Dataset Types
====================================================================

.. note::

    Refer to `./examples/datasets/ <https://github.com/nginyc/rafiki/tree/master/examples/datasets/>`_ for examples on pre-processing 
    common dataset formats to conform to the Rafiki's own dataset formats.

.. _`dataset-type:IMAGE_FILES`:

IMAGE_FILES
--------------------------------------------------------------------

The dataset file must be of the ``.zip`` archive format with a ``images.csv`` at the root of the directory.

The ``images.csv`` should be of a `.CSV <https://en.wikipedia.org/wiki/Comma-separated_values>`_
format with columns of ``path`` and ``N`` other variable column names (*tag columns*).

For each row,

    ``path`` should be a file path to a ``.png``, ``.jpg`` or ``.jpeg`` image file within the archive, 
    relative to the root of the directory.

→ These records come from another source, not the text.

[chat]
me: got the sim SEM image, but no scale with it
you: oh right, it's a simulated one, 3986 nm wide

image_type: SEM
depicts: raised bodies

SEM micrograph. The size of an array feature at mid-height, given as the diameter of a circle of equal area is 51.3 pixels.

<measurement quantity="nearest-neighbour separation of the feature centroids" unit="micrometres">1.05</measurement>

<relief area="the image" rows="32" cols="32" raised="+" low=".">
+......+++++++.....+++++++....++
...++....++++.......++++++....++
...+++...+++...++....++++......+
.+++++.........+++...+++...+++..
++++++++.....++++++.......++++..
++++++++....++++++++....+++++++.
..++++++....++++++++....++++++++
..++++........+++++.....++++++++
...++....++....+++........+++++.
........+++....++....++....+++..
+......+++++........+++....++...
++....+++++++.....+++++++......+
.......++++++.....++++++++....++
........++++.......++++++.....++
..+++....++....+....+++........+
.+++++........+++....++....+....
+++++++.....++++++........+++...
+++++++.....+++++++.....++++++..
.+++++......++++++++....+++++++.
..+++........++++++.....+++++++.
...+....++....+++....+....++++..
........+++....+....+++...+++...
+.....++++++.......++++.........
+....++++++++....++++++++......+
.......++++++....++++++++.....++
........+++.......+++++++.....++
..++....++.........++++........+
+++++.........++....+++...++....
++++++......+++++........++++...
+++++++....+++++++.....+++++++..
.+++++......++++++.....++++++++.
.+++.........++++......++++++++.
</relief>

    The other ``N`` columns describe the corresponding image, *depending on the task*.


.. _`dataset-type:CORPUS`:

CORPUS
--------------------------------------------------------------------

The dataset file must be of the ``.zip`` archive format with a ``corpus.tsv`` at the root of the directory.

The ``corpus.tsv`` should be of a `.TSV <https://en.wikipedia.org/wiki/Tab-separated_values>`_ 
format with columns of ``token`` and ``N`` other variable column names (*tag columns*).

For each row,

    ``token`` should be a string, a token (e.g. word) in the corpus. 
    These tokens should appear in the order as it is in the text of the corpus.
    To delimit sentences, ``token`` can be take the value of ``\n``.

    The other ``N`` columns describe the corresponding token as part of the text of the corpus, *depending on the task*.

.. _`dataset-type:TABULAR`:

TABULAR
--------------------------------------------------------------------

The dataset file must be a tabular dataset of the ``.csv`` format with ``N`` columns.

.. _`dataset-type:AUDIO_FILES`:

AUDIO_FILES
--------------------------------------------------------------------

The dataset file must be of the ``.zip`` archive format with a ``audios.csv`` at the root of the directory.